Running my fingers through my hair and pulling out 10 strands at a time (every time)…
Feeling it fall down my arms all day long…
Dreading every shower because I knew how much I’d lose…
Finding seemingly endless amounts all over my floor, no matter how much I swept or vacuumed…
Fearing the next bald spot might develop in a place I couldn’t easily hide…
Feeling the diameter of my ponytail shrink daily…
Accepting the fact that perhaps it was time to find a wig…
Holding back tears every time a friend harmlessly complained about her “bad hair day” (I never realized how often women talk about their hair until I was losing mine)…
Have you ever dreamt that you lost your two front teeth? Your eyes snap open as the panic jolts you awake, and, instinctively, you press your fingers to your mouth. Relief sweeps the fear away as you realize those precious pieces of you are still intact—a part of you that you take for granted because they’re so basic to your daily life… That’s what having Alopecia feels like, except it’s not a dream, and you don’t feel better when you wake up.
At first, I felt ugly, and I grieved the loss of my beauty. In hindsight, I see that it developed an internal beauty that I could never lose. And that beauty is called strength. (Read more about Ashley’s journey with Alopecia here.)
You Learn From Your Challenges and Weaknesses
Strength is only gained through our weakness. First, we must acknowledge and embrace our weaknesses, and then we must train them. This is true of our bodies, but it’s also true of our minds. Whatever hard thing you are walking through, dear reader, I want you to know that it is teaching you experiential knowledge that will serve you in the future. You’re building the muscles that will carry a future load with more ease. You’re conditioning your heart to be able to run the race that is set before you with grace and endurance.
Now I’m losing my hair for the second time (it did grow back and stayed with me for seven years!), and it’s exciting to see how my strength and faith have matured. This time, I don’t feel like I’m losing my identity. I know who I am. This time, I don’t wonder if a man would want me in spite of my condition. The only reason he fell in love with me is because of how this condition has shaped me into a woman of grit and grace. This time, I’m not afraid of the worst-case scenario. I know God will see me through.
But, this time, I did feel sad over something new…
This time, I’m a mom. And I started to grieve because I wanted my daughter to grow up thinking her mother was beautiful. The easy lie to believe is that Alopecia will steal that from me. But I learned a lot about lies and fear through the first loss, and I deal with them much differently now. I think differently (a gift that only comes from walking through the fire), and I perceive the challenges that lie ahead of me differently.
My heart is steady because it’s held by grace. My mind is sound because it knows the truth.
Your Strength Is Your Beauty
So, my daughter may grow up with a mother whose “hair has been loved off,” but she will also have a mother who doesn’t “break easily or have sharp edges;” a mother who doesn’t have to be “carefully kept.” Her mother will be Real, and I believe that will make a bigger impact on her than a mother with beautiful hair.

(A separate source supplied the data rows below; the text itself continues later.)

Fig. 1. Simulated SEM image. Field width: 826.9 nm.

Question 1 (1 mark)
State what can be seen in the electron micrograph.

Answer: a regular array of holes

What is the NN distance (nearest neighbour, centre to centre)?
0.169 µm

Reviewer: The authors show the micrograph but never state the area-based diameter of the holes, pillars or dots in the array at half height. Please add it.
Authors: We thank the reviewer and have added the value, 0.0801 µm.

Of course, I want my daughter to grow up thinking I’m beautiful, but I also want her to look at me and think, “My mom is brave. She presses on even when things are hard. My mom is gracious. She shows compassion, even when people are unkind. My mom is strong, and I think that makes her beautiful.”
But what I care about more than what she thinks of me, is what I teach her about being a beautiful woman.
I want my daughter to be brave. Does that mean she can’t cry? Of course not. I hope she’ll always be honest about her feelings and share them, rather than keep them inside, allowing them to plague her mind or harden her heart. Only brave people face their fears and feelings.
I want my daughter to have courage. Does that mean she won’t feel the blood pounding through her body as she takes a stand for something? Of course not. I hope that she will be keenly aware of that feeling, because oftentimes it’s the signal that what we’re about to do is right. Only courageous people move forward when the unknown seems scary.
I want my daughter to know that strong people have weak moments. Yes, I want her to stand for what is right, but does that mean she will never do what is wrong? Of course not. I know she will make mistakes and fail in ways that make her want to hide—from me, from the world, and from God. But I want her to know that everlasting, unconditional love will always take her back and forgive.
I want her to know that going through the hard things develops inner strength. I want her to look at the battle before her and say, “This is going to make me beautiful.” Because strength is synonymous with beauty.